- The Washington Times - Thursday, December 17, 2015

Investigators of the Paris attacks now say they have found evidence that shows some of the terrorists used encrypted apps to hide their communication plotting the deadly shootings and bombings.

Officials had previously said they found such apps on cell phone recovered from the crime scenes but stopped short of saying the apps were used in plotting the attacks.

Officials told CNN they found evidence showing the apps — including WhatsApp and Telegram, both of which offer end-to-end encryption that protects users’ privacy — were used in communications among the attackers for a period of time before the attacks.

But it might never be known what was said in the messages on those apps, officials told CNN.

Investigators were able to recover some encrypted messages on at least one cell phone recovered, which could suggest at least one of the attackers was sloppier than the others.

In addition to using the apps to communicate, the attackers also avoided surveillance by changing cell phone SIM cards, CNN reported.

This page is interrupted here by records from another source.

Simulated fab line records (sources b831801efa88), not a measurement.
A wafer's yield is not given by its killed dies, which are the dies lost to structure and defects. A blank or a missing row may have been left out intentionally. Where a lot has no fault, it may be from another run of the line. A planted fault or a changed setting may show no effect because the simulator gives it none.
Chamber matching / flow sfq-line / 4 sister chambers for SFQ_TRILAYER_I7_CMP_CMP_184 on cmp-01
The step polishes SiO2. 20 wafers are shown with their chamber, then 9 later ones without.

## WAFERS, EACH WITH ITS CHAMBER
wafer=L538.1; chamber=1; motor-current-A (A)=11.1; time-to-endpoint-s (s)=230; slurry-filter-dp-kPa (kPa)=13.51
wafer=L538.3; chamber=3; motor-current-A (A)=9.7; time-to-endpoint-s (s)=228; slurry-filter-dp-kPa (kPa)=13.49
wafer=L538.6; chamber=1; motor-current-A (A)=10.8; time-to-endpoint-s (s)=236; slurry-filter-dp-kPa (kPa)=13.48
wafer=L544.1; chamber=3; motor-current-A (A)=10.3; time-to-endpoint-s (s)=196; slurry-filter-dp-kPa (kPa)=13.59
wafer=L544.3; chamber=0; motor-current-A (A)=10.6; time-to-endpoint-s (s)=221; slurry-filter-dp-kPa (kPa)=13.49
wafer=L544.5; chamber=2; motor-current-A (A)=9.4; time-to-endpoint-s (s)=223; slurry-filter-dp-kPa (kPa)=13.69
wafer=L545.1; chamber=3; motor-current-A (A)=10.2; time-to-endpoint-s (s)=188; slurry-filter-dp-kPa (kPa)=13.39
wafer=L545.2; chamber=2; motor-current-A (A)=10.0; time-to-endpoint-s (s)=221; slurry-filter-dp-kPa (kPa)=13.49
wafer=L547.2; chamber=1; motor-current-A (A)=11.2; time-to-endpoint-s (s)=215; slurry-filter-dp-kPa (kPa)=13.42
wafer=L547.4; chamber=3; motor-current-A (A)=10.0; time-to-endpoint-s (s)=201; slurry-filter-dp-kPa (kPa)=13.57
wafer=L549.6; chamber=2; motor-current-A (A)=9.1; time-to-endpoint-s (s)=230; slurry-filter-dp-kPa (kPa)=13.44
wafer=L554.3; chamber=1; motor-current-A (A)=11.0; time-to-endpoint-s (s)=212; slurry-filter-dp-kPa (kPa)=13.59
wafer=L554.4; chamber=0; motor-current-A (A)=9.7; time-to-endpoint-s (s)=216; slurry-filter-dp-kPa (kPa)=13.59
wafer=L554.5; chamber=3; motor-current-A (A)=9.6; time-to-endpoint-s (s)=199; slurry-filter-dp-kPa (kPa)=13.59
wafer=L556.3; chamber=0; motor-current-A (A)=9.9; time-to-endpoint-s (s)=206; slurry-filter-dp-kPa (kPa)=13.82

The latest evidence of the use of such apps in the Paris attack comes as the FBI and U.S. national security officials are increasing public discussion about the difficulty investigators are running in to with encrypted apps.

Tech companies have so far refused to make any changes to their encryption standards to allow compliance with court-ordered warrants and many companies boosted their encryption services after NSA whistleblower Edward Snowden revealed details of the government’s massive cell phone surveillance program.